Some quotes that explain his thinking about the power of reading body language which he defines as those fleeting unconscious signals we all send off
Quotes From Visible Thought by Geoffrey Beattie
( Routledge 2003)
“I will argue that (the movements of the arms and hands) provide us with a glimpse of our hidden unarticulated thoughts”
Of course there have been books on body language in the past but they tend to focus on slow behaviours”
How do we identify the very brief facial expressions, which flit across the human face in interaction? What about the very quick movement of the hands and arms?
Big Brother constitutes and rich source of multi layered interaction
Voluntary or deliberate facial, movements, like false smiles, are controlled by the cerebral hemispheres and show an asymmetry in their expression on the face as a result of this. Involuntary facial movements that reflect real emotion, such as genuine smiles are controlled by lower or more primitive areas of the brain.
The hands represent the human mind in action. They provide us with a window on the human mind, where we can glimpse some of the unarticulated thinking that goes along with speech.
The claim that human beings use two separate languages (verbal and gestural) each with its own function may simply not be correct
We can, potentially discriminate between unconscious movements produced naturally by the brain and those that are produced consciously or deliberately by television presenters or people ‘acting’ in every day life.
Sapir argues for the existence of a collective unconscious, that is a set of rules or grammar, which everyone applies in bodily expression without being able to make the rules explicit.

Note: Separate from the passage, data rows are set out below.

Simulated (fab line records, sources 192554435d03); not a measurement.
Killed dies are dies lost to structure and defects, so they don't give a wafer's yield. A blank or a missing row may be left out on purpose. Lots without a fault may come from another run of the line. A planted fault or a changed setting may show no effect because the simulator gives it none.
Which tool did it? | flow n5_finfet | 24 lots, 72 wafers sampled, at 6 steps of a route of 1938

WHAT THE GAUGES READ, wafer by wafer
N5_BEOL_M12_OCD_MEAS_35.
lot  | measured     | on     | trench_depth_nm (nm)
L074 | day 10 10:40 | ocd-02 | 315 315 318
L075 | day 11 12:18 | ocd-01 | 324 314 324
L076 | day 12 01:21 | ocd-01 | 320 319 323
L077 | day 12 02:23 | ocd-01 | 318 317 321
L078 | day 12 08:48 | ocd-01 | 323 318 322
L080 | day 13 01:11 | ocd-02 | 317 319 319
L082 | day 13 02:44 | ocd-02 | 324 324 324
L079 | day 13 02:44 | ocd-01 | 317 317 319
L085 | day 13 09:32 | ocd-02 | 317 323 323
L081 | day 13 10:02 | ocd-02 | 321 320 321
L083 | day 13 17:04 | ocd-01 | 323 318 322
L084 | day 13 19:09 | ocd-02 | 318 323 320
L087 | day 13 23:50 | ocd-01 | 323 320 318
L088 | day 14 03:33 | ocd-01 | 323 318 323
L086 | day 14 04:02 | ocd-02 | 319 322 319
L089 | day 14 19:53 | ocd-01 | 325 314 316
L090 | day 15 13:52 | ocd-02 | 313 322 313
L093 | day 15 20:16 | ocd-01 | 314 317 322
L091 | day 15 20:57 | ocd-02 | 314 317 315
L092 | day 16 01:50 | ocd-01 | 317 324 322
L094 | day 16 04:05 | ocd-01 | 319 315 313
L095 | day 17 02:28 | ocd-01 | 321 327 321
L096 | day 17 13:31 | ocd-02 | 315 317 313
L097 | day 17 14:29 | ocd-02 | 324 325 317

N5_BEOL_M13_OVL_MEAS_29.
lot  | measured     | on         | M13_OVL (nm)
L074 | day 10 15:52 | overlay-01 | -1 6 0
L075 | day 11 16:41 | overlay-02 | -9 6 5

Hewes presents a coherent argument that the first form of language must have been gestural in form
Different types of gesture
Iconic-gestures whose form displays a close relationship to the meaning of the accompanying speech
Metaphoric-gestures that are essentially pictorial but the content depicted here is an abstract idea rather than a concrete object or event
The Beat-movements that look as though they are beating out musical time.
Some people seem to miss out on the gesture channel completely. Others are tuned to it and quite unconsciously the process this important information along with speech itself. The differences between the amounts of information received (between the two) are quite staggering.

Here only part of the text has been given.